Book Review: Blyth's Spirit by Neal Whitman
Blyth’s Spirit, by Neal Whitman
40 pages (14.5 cm x 2.5 cm) semi-gloss cover
Price: U.S. $10, Can $14.95
Publisher: Haiku Pix Productions, 2011
11F, No.489, Tian-fu Rd.
30058 Hsinchu City, TAIWAN
Blyth's Spirit is one of the two equal First Prize winners of the 2011 Haiku Pix Chapbook Contest. With a nod in the title to R.H. Blyth and Shelley's skylark, Neal Whitman sets his poems out within the six categories that Blyth used in his four volume classic, Haiku, and adds another, 'Literary Landscape', for a haibun inspired by his work for the Robinson Jeffers' Tor House Foundation. He also provides an additional section to include comments on his poems by a variety of haiku poets, quoting Blyth's challenge:
"You are not to be a mere observer of literature but to play your part in its dynamic re-creation."
– Haiku, volume 2: Spring
From his warm, chatty introductions to each section it is clear that Neal Whitman is in his element as an active volunteer in his community and a 'people person' who'd like to encourage everyone to read and write haiku.
There are eighty-four haiku in all, including those within the four haibun. Some are Whitman's early haiku, written in the first months after he became a member of the Yuki Teikei Haiku Society in 2008. If asked, I'd usually advise fewer poems and more stringent selection for a chapbook, however all of these haiku take their place as part of the record of the author's haiku journey.

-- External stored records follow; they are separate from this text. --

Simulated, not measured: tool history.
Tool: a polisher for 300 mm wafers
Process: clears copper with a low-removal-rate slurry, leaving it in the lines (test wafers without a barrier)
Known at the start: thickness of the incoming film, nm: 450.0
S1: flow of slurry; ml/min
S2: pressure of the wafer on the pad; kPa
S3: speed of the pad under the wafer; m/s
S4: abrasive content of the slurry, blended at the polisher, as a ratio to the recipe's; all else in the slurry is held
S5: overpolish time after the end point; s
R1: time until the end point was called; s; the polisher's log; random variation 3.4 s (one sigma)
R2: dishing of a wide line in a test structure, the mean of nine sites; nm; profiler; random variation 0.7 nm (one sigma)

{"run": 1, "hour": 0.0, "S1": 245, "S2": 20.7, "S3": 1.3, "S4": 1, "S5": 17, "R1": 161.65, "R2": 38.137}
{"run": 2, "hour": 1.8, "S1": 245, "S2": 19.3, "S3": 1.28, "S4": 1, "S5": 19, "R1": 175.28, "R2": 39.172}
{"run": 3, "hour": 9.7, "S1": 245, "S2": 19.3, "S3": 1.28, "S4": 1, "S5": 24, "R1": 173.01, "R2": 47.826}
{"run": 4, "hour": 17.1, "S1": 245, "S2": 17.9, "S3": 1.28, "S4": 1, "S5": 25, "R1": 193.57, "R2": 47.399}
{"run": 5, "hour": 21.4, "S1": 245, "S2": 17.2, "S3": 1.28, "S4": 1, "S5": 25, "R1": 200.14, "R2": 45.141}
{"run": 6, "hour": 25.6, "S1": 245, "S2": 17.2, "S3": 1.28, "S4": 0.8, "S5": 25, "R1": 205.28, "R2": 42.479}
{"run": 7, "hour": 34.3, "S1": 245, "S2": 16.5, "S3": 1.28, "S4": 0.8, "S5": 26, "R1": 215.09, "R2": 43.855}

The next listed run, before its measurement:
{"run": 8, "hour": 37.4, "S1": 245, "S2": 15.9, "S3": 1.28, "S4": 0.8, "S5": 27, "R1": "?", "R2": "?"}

Many of the haiku are inspired by observations of his local area – the Monterey Peninsula coast, California. Whitman often makes perceptive use of Shiki's shasei aesthetic. Some of his best haiku feature strong juxtaposition of fresh, well selected images 'from life'.
beach storm –
in a sea of sagewort
one wild aster
This haiku demonstrates that our conception of shasei need not exclude the English language's natural propensity for metaphor: in context of a beach storm, 'a sea of sagewort' shows most economically the grey-green sagewort covering the dunes and the sea's waves, their one colour in the storm light, their convergence into a pattern of storm-tossed movement that dominates the scene. The effect is cinematic rather than painterly. The small wildflower, named from the ancient Greek for star, might indeed seem like a star "when only one/ is shining in the sky." (1) As it takes the foreground in the final line, it becomes the centre, the focus that composes sea, sagewort and storm – a small miracle.
A lunar eclipse is compelling to watch, but do we assume that we humans are the only ones who notice?
crossing the moon –
seals start to bark
I can't resist finding a humorous comparison with dogs barking at a trespasser implicit, though that's not all: the sound of barking seals emphasizes the silence of the eclipse and deepens the stillness of the night.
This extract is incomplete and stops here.